These factors are called the determinants or influencing factors of real wages.
C. Interest
Interest is the payment made for the use of borrowed or loaned funds for a specific period to purchase capital goods used in production. In other words, interest is the price paid for using capital for a specific period in production. Various economists have defined interest in different ways, as follows:
According to economist Edwin Robert Anderson Seligman, "Interest is the return from the fund of capital."
Similarly, in the words of another economist, Thomas Mayer, "The price for the use of loanable funds is called interest."
In the view of economist J.M. Keynes, "Interest is the reward for parting with liquidity for a specific period of time."
Interest is studied under two categories: gross interest and net interest. These are discussed below:
(a) Gross Interest
The term "interest" as commonly used refers to "gross interest." Gross interest is the total amount paid by the borrower to the lender for the use of capital for a specific period. The total interest received by the lender includes net interest and other amounts. The components of gross interest are explained below:
(i) Net Interest: Net interest is the price paid by the borrower to the lender solely for the service or use of the capital. In other words, net interest is only the price of the service provided by capital.(ii) Reward for Risk: When lending, the lender has to bear risk. Therefore, in addition to the price of capital (net interest), the lender charges an additional amount from the borrower as a reward for risk or as an insurance claim against risk. This reward for risk is included in gross interest.

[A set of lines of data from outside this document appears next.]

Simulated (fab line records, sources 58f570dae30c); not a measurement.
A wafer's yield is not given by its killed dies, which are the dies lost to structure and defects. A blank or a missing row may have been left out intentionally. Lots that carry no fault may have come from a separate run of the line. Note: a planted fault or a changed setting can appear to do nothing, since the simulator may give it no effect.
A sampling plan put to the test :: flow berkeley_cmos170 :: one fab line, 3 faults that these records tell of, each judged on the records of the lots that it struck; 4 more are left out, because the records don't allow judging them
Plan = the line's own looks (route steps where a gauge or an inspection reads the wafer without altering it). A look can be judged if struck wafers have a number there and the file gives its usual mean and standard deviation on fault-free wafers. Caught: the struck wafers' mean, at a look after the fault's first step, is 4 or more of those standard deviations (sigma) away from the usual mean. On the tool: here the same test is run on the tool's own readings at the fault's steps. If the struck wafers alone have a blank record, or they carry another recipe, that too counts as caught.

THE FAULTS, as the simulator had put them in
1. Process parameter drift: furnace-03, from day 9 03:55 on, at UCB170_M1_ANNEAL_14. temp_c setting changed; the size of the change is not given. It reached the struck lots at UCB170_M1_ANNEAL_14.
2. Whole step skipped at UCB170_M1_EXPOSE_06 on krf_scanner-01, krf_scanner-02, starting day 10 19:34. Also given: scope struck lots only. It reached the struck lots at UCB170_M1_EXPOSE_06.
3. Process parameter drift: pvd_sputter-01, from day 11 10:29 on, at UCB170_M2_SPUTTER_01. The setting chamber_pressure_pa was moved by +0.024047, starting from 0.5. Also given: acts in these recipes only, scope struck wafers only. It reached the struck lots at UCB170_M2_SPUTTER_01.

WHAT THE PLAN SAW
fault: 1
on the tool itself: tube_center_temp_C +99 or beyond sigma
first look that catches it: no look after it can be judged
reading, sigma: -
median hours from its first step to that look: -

(iii) Reward for Management: The lender charges an additional amount from the borrower for management expenses. This is called the reward for management. This amount is also included in gross interest.
(iv) Reward for Inconvenience or Compensation: When the lender lends money or funds, they lose the liquidity of their money and their freedom to spend it as they wish. As a result, they experience inconvenience. As compensation for these inconveniences, the lender charges an additional amount from the borrower, added to the net interest, which is called the reward for inconvenience or compensation. This amount is also included in gross interest. Thus, gross interest can be briefly expressed as:
Gross Interest = Net Interest + Reward for Risk + Reward for Management + Reward for Inconvenience
(b) Net Interest
Net interest is only a part of gross interest. In economics, the term "interest" refers to net interest. Net interest is also called pure interest. Net interest is the price paid by the borrower to the lender solely for the service or use of the capital or money.
To calculate net interest, the payments for risk, management, and inconvenience are deducted from gross interest.
Thus,
Net Interest = Gross Interest - Reward for Risk - Reward for Management - Reward for Inconvenience
D. Profit
Profit is the income that an entrepreneur receives for bearing risk or uncertainty. Various economists have defined profit in different ways.
In the words of economist Henry Grayson, "Profit may be considered as a reward for making innovations, a reward for accepting risk and uncertainties, and market imperfections."
Similarly, according to Jacob Oser, "Profit is the residual income of the business after all explicit and implicit wages, interest, and rent have been met."
Unlike the prices or incomes of other factors of production, such as land rent, capital interest, and labor wages, which are predetermined before the production of goods and services and are always positive, profit cannot be predetermined. It is a residual and a reward for the entrepreneur.
Since profit is the income remaining after paying the prices of all other factors of production, it is not predetermined. It can be positive, zero, or negative. A negative profit is called a loss. Profit is divided into two parts: gross profit and net profit, which are discussed below.
(a) Gross Profit
Generally, the term "profit" refers to gross profit. It is also called business profit. Gross profit is the difference between total revenue and total explicit costs. Total revenue is the amount received by a firm from selling its production quantity during a specific period. Total revenue is obtained by multiplying the sales quantity of goods by the price per unit.
If a producer or firm does not own the necessary factors or goods and services for production, they have to obtain them from others. The sum of cash payments made to others for using their factors or goods and services in production is called explicit costs.
Thus, gross profit or business profit is the income remaining with the firm after paying rent, interest, and wages, respectively, for the use of factors of production like land, capital, and labor that are not owned by the firm, and after deducting liabilities such as taxes and depreciation.
Gross Profit or Business Profit = Total Revenue – Explicit Costs
The components of gross or business profit are as follows:
(i) Rent for the entrepreneur's own land(ii) Interest for the entrepreneur's own capital
(iii) Wages for the entrepreneur's own labor
(iv) Taxes and depreciation
(v) Insurance expenses
(vi) Net profit or pure profit
(b) Net Profit
In economics, profit refers to net profit. It is also called pure profit. Net profit can be defined as the difference between total revenue and total costs (both explicit and implicit costs). Alternatively, net profit is the amount obtained by deducting implicit costs, depreciation, and insurance expenses from gross or business profit.
Implicit costs refer to the amount set aside by the entrepreneur as payment for using their own resources in production. In other words, implicit costs are the payments or expenses that the entrepreneur would have to make for using their own resources in their own business.
Net Profit = Total Revenue – Total Costs (including both explicit and implicit costs) Or, Net Profit = Gross Profit – Implicit Costs
Net profit includes the reward for risk and uncertainty bearing, capacity and innovation received by the entrepreneur, as well as the entrepreneur's monopoly profit and windfall gains.